Now lets discuss this in the context of an example based on REST API from desk.com, for which documentation can be found here. Below is an initial request and Response we will use to build our RSD to support paging.

  • Initial Request

    https://api.desk.com/api/v2/cases?sort_field=updated_at&sort_direction=desc
  • Sample Response

    The header in the JSON response contains links to "first", "last", "next" and "previous" pages followed by a list of 50 cases (default). Using this information we can navigate between pages of information and retrieve data. Below is a snippet of the JSON returned:

    Please Note

    "Previous" is "null" for the first page. Similarly, "next" will be "null" for the last page. The "last" link tells us we have 39 pages of information to download.

    {
      "page": 1,
      "total_entries": 1920,
      "_links": {
        "self": {
          "class": "page",
          "href": "/api/v2/cases?page=1&per_page=50&sort_direction=desc&sort_field=updated_at"
        },
        "first": {
          "class": "page",
          "href": "/api/v2/cases?page=1&per_page=50&sort_direction=desc&sort_field=updated_at"
        },
        "last": {
          "class": "page",
          "href": "/api/v2/cases?page=39&per_page=50&sort_direction=desc&sort_field=updated_at"
        },
        "next": {
          "class": "page",
          "href": "/api/v2/cases?page=2&per_page=50&sort_direction=desc&sort_field=updated_at"
        },
        "previous": null
      },
      "_embedded": {
        "entries": [
          {
            "id": 2162,
            "blurb": "help implement paging with API Query...",
            "changed_at": "2017-05-25T10:50:29Z",
            "created_at": "2017-05-23T12:08:58Z",
            "custom_fields": {

 

Building our RSD

The goal is to build an RSD that will issue the following requests:

  • Initial request

    https://api.desk.com/api/v2/cases?sort_field=updated_at&sort_direction=desc
  • Page 2

    https://api.desk.com/api/v2/cases?page=2&per_page=50&sort_direction=desc&sort_field=updated_at
  • Page 3

    https://api.desk.com/api/v2/cases?page=3&per_page=50&sort_direction=desc&sort_field=updated_at
  • Page 39

    https://api.desk.com/api/v2/cases?page=39&per_page=50&sort_direction=desc&sort_field=updated_at

Below is the RSD required to work with this API. The lines specific to paging are highlighted in yellow.

Please Note

The URL api.desk.com needs to be updated with your DESK end-point if you have an account with Desk.com and would like to use the following RSD.

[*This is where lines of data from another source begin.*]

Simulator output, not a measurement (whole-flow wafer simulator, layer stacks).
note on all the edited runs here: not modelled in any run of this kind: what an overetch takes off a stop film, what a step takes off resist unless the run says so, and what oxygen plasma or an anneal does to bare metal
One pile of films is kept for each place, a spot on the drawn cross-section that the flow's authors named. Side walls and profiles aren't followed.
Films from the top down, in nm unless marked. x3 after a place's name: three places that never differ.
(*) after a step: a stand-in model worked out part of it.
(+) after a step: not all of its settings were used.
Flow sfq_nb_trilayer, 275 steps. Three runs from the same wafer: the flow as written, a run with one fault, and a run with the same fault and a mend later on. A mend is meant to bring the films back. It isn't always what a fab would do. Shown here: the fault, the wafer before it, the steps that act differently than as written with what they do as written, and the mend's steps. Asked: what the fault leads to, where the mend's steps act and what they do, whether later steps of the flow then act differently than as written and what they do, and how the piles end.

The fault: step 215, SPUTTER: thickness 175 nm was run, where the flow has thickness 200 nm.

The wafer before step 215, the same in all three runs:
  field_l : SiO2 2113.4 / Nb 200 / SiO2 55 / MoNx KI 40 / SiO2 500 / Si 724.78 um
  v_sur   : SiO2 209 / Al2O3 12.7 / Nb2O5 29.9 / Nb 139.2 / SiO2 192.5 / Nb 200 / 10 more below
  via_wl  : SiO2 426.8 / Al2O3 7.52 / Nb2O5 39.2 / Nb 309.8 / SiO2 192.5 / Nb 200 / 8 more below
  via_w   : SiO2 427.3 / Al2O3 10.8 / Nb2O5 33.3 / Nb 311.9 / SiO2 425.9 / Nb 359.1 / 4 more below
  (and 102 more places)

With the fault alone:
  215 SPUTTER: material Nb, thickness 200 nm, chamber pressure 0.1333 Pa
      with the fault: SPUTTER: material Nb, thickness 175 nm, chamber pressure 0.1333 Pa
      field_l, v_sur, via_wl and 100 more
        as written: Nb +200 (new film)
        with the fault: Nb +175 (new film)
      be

<rsb:script xmlns:rsb="http://www.rssbus.com/ns/rsbscript/2/">
  <rsb:info title="Desc Cases" desc="List of cases from Desk.com." >
    <!-- Column definitions -->
    <attr name="id" xs:type="integer"  other:xPath="id" />
    <attr name="subject" xs:type="string"  other:xPath="subject" />
    <attr name="create_date" xs:type="datetime"  other:xPath="received_at" />
    <attr name="status" xs:type="string"   other:xPath="status" />

    <attr name="next_page" xs:type="string"   other:xPath="/_links/next/href" />

    <!-- Paging meta column -->
    <input name="Rows@Next" desc="Identifier for the next page of results" />
  </rsb:info>
  <rsb:set attr="RepeatElement" value="/_embedded/entries" />
  <rsb:script method="GET" >
   <rsb:set attr="EnablePaging" value="TRUE" />
    <rsb:check attr="Rows@Next">
      <rsb:set attr="uri" value="https://api.desk.com[_input.Rows@Next]"/>
      <rsb:else>
        <rsb:set attr="uri" value="https://api.desk.com/api/v2/cases/search?status=pending&per_page=50&sort_direction=desc&sort_field=updated_at"/>
      </rsb:else>
    </rsb:check>
    <rsb:call  op="jsonproviderGet">
      <rsb:check attr="next_page" >
        <rsb:set  attr="Rows@Next" value="[next_page]" />
      </rsb:check>
      <rsb:push/>
    </rsb:call>
  </rsb:script>
</rsb:script>

  1. Introduce metadata column rows@next. We also introduce a column next_page to capture the appropriate value from the resulting JSON. This is done as pseudo-columns like rows@next do not support other:xpath attribute and hence cannot map to a value directly. We then assign this value to rows@next in Step 3.

    <attr name="next_page" xs:type="string" other:xPath="/_links/next/href" />
    <!-- Paging meta column →
    <input name="Rows@Next" desc="Identifier for the next page of results" />
  2. On every pass, the API driver evaluates the value in the uri attribute and issues a request.

    <rsb:check attr="rows@next">
      <rsb:set attr="uri" value="https://api.desk.com[_input.rows@next]"/>
    

    <rsb:else>
        <rsb:set attr="uri"  value="https://api.desk.com/api/v2/cases?sort_field=updated_at&sort_direction=desc"/>
      </rsb:else>
    </rsb:check>

    Please Note

    Pay special attention to the use of [_input.rows@next]:

  3. The initial request always evaluates to <rsb:else> as rows@next is "null". We then set appropriate value in Step 3 so subsequent requests do not hit else. Below is the RSD snippet where we set the value for rows@next:

    <rsb:call  op="jsonproviderGet">
      <rsb:check attr="next_page" >
        <rsb:set attr="rows@next" value="[next_page]" />
      </rsb:check>
      <rsb:unset  attr="next_page"/>
      <rsb:push/>    
    </rsb:call>

    Please Note

    • The <rsb:call/> block (lines 1 – 7) is called after the data is downloaded and converted into an in-memory table by evaluating xpaths from <rsb:info/> block.
    • RSD defined in the <rsb:call /> block is called for every row returned. Desk.com API returns 50 rows with each request so lines 2-7 above will be evaluated for each row.
    • Line 3 checks if attribute/column next_page for that row has a value and assigns it to rows@next. The cell values for a row are available as attributes referenced by column name. The last page/request will return "null" into next_page hence Line 2 will evaluate to false and no value is assigned to rows@next.
    • <rsb:push/> on line 8 pushes an item into the output feed of the script. If there are no <rsb:push/> elements in your script, all rows are discarded and no data is loaded.